Integration

Pieces are coming together for CFD Vision 2030


The CFD Vision 2030 Integration Committee advocates for, inspires and enables community activities recommended by the vision study for revolutionary advances in the state-of-the-art of computational technologies needed for analysis, design and certification of future aerospace systems.

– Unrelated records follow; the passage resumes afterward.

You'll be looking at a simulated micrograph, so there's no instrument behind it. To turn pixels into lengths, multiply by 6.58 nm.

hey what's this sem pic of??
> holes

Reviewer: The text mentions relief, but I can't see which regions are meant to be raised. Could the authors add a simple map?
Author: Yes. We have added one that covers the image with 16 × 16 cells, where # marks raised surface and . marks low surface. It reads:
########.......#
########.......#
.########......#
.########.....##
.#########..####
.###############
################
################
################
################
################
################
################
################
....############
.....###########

Demonstrating efficiently scaled computational fluid dynamics simulations on an exascale system is a key technology milestone for the CFD Vision 2030 activity. The term “exascale” refers to a system capable of performing one exaflop, or 1018 floating-point operations per second. The Frontier system at the Oak Ridge National Laboratory in Tennessee passed acceptance testing in April, making it available to over 1,000 developers and researchers worldwide. GE Aerospace and the FUN3D group at NASA’s Langley Research Center in Virginia are among the early users of this world-leading system, using it to attempt simulations that would have been impossible on previous systems. GE is using Frontier to assess aircraft engine design trade-offs, from the microscopic features of turbulence to the larger effects of how these flow features evolve and affect system performance and noise. NASA Langley researchers are pursuing simulations of long-duration reentry trajectories into the Martian atmosphere using retropropulsion to meet this key 2024 technology milestone. Located at the Argonne National Laboratory in Illinois, a second exascale-class system known as Aurora reached an important milestone in June when hardware installation was completed. Aurora is projected to provide a computational capacity exceeding two exaflops.

Improvements in computer speed and memory size are key enablers for simulating the complex flow fields around aircraft and spacecraft. To leverage these capabilities efficiently, improvements are needed for solver algorithms and post processing. The AIAA CFD High Lift Prediction workshops have included a growing number of higher-order solvers, highlighting the need for higher-order meshing and visualization. Fortunately, commercial developers are developing these capabilities. Pointwise from California-based Cadence Design Systems continues to improve its higher-order meshing, and Washington-based Tecplot Inc. released a new version of its Tecplot visualization code in August that includes support for high-order mesh elements.

Launchpad damage after the SpaceX Starship launch in April and the Artemis I Space Launch System launch in 2022 showed the harsh environments that launchpads must endure and the challenges associated with protecting them. Full-scale testing and analysis of these dynamic, chemically reacting, multiphase environments are major challenges. The Launch, Ascent, and Vehicle Aerodynamics, LAVA, group at NASA’s Ames Research Center in California is working with NASA’s Exploration Ground Systems in Florida to validate its code with the Artemis I flight data and develop new environments for Artemis II using tools that require high-performance computing, complex physical models and robust algorithms to understand these environments.

A key goal of AIAA’s CFD Vision 2030 Integration Committee is to see leading-edge research moved into production codes that can benefit industry and government programs. An example of such progress is Bell’s V-280 tiltrotor. Its selection last year as the U.S. Army’s Future-Long Range Assault Aircraft was upheld in April by the U.S. Government Accountability Office after a bid protest by Sikorsky, whose coaxial rotor aircraft, the Defiant X, was turned down by the Army. The decision to select the V-280 for the Army’s next major aircraft development program was informed in part by high-fidelity CFD/computational structural dynamics calculations the Army performed on both configurations. Specifically, since 2014 the Army Combat Capabilities Development Command Aviation and Missile Center has investigated the performance of both vehicles by performing calculations on the Defense Department’s High Performance Computing Modernization Program’s massively parallel computer systems using the Computational Research and Engineering Acquisition Tools and Environments Air Vehicle, or CREATE-AV, Helios software. Scaled-model tests performed by the companies validated the accuracy of the high-fidelity models.